Sprint Corporation (NYSE:S) released the results from its most recently completed quarter. The mobile carrier reported net losses of 4 cents per share or $151 million—an improvement of 77%–on revenue of $8.88 billion for the quarter. Analysts had been expecting Sprint to report losses of around 7 cents per share on revenue of about $8.79 million.
Breaking down Sprint’s results
According to this morning’s release, Sprint Corporation (NYSE:S)’s $420 million operating income for the quarter is the best in more than seven years. Adjusted EBITDA was over $184 billion, a 22% year over year increase and the third quarter in a row of growth. Adjusted EBITDA margin was 23.4%, the highest in nearly six years. Sprint said the main driver of growth was growth in adjusted EBITDA for its wireless division. However, that growth was partially offset by a decline in wireline.
Sprint Corporation (NYSE:S) reported having almost 54 million subscribers at the end of the March quarter. Postpaid gross additions increased by more than 16% year over year. The carrier sold almost 5 million smartphones during the quarter. That made up 84% of its total retail handset device sales. Sprint reported a net loss of 231,000 postpaid customers, mostly because of an expected increase in churn level in connection with the continuing overhaul of its network. The company’s prepaid net losses were 364,000 customers, mostly because of changes it made to the Lifeline program, which impacted the subscriber base for its Assurance Wireless segment.
Sprint updates programs
Sprint Corporation (NYSE:S) said it launched its Sprint Family plans and a number of new marketing campaigns during the quarter. The company said almost 3 million customers have signed up for those new plans.

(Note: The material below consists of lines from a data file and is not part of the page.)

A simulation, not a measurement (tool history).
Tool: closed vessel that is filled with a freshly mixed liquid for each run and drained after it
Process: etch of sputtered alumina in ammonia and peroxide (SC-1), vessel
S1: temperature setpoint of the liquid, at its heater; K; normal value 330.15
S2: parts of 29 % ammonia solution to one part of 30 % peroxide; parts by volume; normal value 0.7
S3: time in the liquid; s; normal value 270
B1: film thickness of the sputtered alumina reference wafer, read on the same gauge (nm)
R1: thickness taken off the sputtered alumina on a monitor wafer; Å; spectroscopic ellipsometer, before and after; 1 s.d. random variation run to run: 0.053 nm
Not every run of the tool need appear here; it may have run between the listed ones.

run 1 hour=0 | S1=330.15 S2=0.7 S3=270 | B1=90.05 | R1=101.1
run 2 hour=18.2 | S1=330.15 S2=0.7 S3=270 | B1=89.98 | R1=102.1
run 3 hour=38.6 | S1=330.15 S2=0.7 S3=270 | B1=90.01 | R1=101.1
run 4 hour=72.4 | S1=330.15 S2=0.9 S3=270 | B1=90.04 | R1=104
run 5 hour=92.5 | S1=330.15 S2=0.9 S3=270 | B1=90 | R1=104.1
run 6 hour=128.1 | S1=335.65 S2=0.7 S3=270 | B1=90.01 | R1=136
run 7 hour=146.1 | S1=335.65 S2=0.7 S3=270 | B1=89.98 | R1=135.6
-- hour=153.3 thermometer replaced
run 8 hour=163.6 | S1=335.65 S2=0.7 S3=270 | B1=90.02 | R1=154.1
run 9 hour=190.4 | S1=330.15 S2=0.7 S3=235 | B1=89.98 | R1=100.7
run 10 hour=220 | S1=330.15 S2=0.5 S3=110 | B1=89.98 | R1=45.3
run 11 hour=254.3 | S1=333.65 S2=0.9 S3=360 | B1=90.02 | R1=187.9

In addition, the mobile carrier said its network deployments are still on track. Sprint Corporation (NYSE:S) expects its 4G LTE coverage to reach 250 million people by the middle of the year. It projects the replacement of its 3G and voice network to be mostly finished by the end of the year. In addition, Sprint made its Spark program available in 24 different markets and plans to launch six more today, including Orlando, Fla. and Oakland, Calif.